Microsoft and Politics

aai column, FTC:WATCH


Albert A. Foer

Historically, the federal antitrust effort has been remarkably free of political interference or other corruption in specific cases. Maintaining this record, envied by the world, requires vigilance. Today, in the aftermath of Judge Jackson's Microsoft decision, we hear threatening words from a few elected officials, rumors of future hearings to attack the Antitrust Division, and a report (in the Washington Post) that the White House, following a Presidential meeting with Bill Gates, may try to influence the remedy process. Where should the line be drawn between politics and law enforcement?

Antitrust enforcement and antitrust remedies are not a matter of legal or economic science being applied in an automatic way. Ideology and discretion necessarily play a role and there are often good reasons to disagree about the handling of a case. When the government seeks antitrust remedies, however, they must be designed to resolve the competitive problems evidenced in the case. That must be the starting point and the end point. If the final judicial solution is not acceptable to Congress, it can set things straight by a legislative action. In the meanwhile, if there was any thought that the Antitrust Division was run by a bunch of crazies, the fact that a Reagan-appointed judge has agreed with them should dispel any fears of an out-of-control process.
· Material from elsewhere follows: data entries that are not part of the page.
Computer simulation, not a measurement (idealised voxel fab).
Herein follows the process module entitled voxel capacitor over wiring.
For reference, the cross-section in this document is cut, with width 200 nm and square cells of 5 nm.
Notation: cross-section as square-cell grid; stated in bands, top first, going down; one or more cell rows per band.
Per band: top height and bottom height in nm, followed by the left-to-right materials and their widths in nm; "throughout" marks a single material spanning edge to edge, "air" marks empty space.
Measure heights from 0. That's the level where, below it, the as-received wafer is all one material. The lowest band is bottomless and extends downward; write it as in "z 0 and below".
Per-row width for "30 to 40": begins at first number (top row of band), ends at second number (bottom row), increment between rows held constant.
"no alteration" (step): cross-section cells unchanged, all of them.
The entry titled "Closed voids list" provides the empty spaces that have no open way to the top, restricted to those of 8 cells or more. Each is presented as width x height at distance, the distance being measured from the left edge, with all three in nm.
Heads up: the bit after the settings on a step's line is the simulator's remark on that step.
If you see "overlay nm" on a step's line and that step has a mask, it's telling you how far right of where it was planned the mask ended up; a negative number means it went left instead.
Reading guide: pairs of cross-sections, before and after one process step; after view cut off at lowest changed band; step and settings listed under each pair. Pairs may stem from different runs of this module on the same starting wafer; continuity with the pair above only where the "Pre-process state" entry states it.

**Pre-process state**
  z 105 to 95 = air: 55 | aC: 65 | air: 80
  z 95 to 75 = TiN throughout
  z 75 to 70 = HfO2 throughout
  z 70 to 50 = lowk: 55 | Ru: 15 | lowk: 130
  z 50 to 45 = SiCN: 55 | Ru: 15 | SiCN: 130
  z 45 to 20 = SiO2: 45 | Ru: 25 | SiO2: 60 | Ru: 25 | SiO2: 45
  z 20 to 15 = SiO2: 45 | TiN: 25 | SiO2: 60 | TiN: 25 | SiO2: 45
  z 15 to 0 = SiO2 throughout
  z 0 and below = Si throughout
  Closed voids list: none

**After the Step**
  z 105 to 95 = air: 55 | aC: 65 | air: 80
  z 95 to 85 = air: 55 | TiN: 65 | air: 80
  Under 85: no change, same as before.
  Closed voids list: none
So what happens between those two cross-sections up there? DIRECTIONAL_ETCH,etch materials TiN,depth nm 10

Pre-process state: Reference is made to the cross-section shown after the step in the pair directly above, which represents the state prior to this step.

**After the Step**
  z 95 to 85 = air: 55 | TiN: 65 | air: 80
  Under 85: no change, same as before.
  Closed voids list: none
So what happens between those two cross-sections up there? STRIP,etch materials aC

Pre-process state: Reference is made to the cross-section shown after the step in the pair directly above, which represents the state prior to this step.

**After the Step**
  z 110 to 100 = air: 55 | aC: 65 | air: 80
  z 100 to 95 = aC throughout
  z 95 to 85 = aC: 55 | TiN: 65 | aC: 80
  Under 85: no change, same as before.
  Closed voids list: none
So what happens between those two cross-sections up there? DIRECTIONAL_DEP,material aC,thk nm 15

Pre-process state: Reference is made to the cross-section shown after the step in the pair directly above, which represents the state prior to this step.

In the Microsoft case, therefore, remedies should be designed in the first instance by the law enforcement professionals, without political pressure. This is not to say that national economic interests apart from law enforcement should not be taken into account. A prudent Antitrust Division will seek a clear understanding of the likely implications of its proposed remedy, including ramifications for the high technology sector and for the national economy as a whole. There is no reason why it cannot be advised by other elements of the Administration of which it is, after all, a part. It is important to emphasize, however, that "political" input should be absolutely in the open and should be on the level of assisting both the Division and the Court to evaluate alternative remedies in terms of their impact on public policy.

Like the White House, Congress has the right (perhaps the duty) to ask questions about the remedy and to express opinions. It is difficult to advise Members to focus their remarks on the merits, but threats to the Division's budget, for instance, should be condemned as mean-spirited and out of place.

Candidates for office also have a right to talk about the Microsoft case and we will be better off if they express opinions now, rather than blindside us after the election. (For a candidate to say that he can't comment because the matter is in litigation is a cop out. The rest of us had no trepidation about commenting and neither we nor the candidates will be sitting as judge. A much better reason to withhold comment is that the candidate does not have a close enough familiarity with the case to formulate an opinion.)

Efforts by the Executive or Congress or a candidate to influence the outcome of Microsoft -- or any specific case-- behind closed doors or for reasons that could be construed as driven by private interests rather than the public interest would undermine the great secret asset of American antitrust: that it is perceived as being highly professional and independent of corrosive political influences. As Bill Page asked in an ABA Antitrust ListServe, how would it look if there were a major change directed by the White House after a finding of liability? Would it look like a decision on the merits or a caving to pressure from a powerful corporation? Even without the presence of 19 State Attorneys General that might offset any political leverage targeted at the Division, our political institutions should strenuously avoid any role that would endanger the perception of the professional independence of antitrust.